Kitson Sherman may be his pimp’s top earner, but that hasn’t done him any favors. He has few freedoms and, while he lives in relative safety, it’s hardly someplace to call home. And then he meets Sullivan “Sully” Matthews, a secretive and dangerous man who offers Kit a home of his own and more money than he’s ever seen to help with certain undercover operations. Kit decides the work can’t be any worse than what he does now and agrees to join Sully, despite the fact the man is so desperate to keep things impersonal that he often refers to Kit as “bait.”
Sully had a lot of good intentions, but the cute and sexy Kit unravels them all. He can’t help his attraction to the man or his desire to protect him. Yet in doing so, Sully strips Kit of his autonomy and independence. As danger threatens them both, Kit and Sully must learn to trust one another if they have any hope of surviving long enough to consider a future together.
Lure is the first a new series, Hitman’s Bait, which covers the relationship between a mafia enforcer and his lover. Lure starts strong, but tends to go off the rails mid-novel before finally pulling itself back together.

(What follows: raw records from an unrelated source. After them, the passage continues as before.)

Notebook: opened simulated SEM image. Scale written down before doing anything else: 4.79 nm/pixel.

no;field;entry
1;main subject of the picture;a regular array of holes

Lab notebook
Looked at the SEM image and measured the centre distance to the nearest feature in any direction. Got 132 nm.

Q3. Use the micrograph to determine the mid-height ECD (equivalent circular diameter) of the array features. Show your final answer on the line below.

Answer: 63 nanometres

I liked Sully and Kit. Both read as a fairly well developed and layered. They work better together than they do as individuals, though Sully’s protective/dominant streak does read as overly caveman-like at times, but not in a fun way. The two engage in kitten play, which is just like puppy play, only, you know, cats. It’s a particular kink I really don’t understand the appeal of and, as a result, these scenes were rather lost on me, but to each their own. Some readers will like and enjoy this aspect and I would say this is integral to Kit and Sully’s couplehood. Kit and Sully’s evolution from employer/employee to lovers is a bit quick and doesn’t make the most sense. I would have preferred a bit more development in this area to make the transition in their relationship more believable.
Lure stumbles about halfway through the book. The plot begins to ramble and loses its focus. I think part of this comes from the discordance that develops between Kit and Sully. The overall pacing slows as well and the book meanders its way through some rather flat relationship conflicts and nearly distances itself from Sully’s work altogether. It almost read like a different novel at this point and struggled to maintain its identity. Thankfully, Lure recovers and offers a satisfyingly tense, if somewhat predictable ending.
Lure was uneven, but ultimately still enjoyable and I found myself appreciating the relationship between Kit and Sully. I’m not sure they’ll ever be a favorite couple, but I still enjoyed their journey. The latter half of the book struggles to keep itself together and it ends up leaving Lure as something of a mixed bag. It will be interesting to see where the series goes from here and what sort of changes might be on the horizon for Sully and Kit.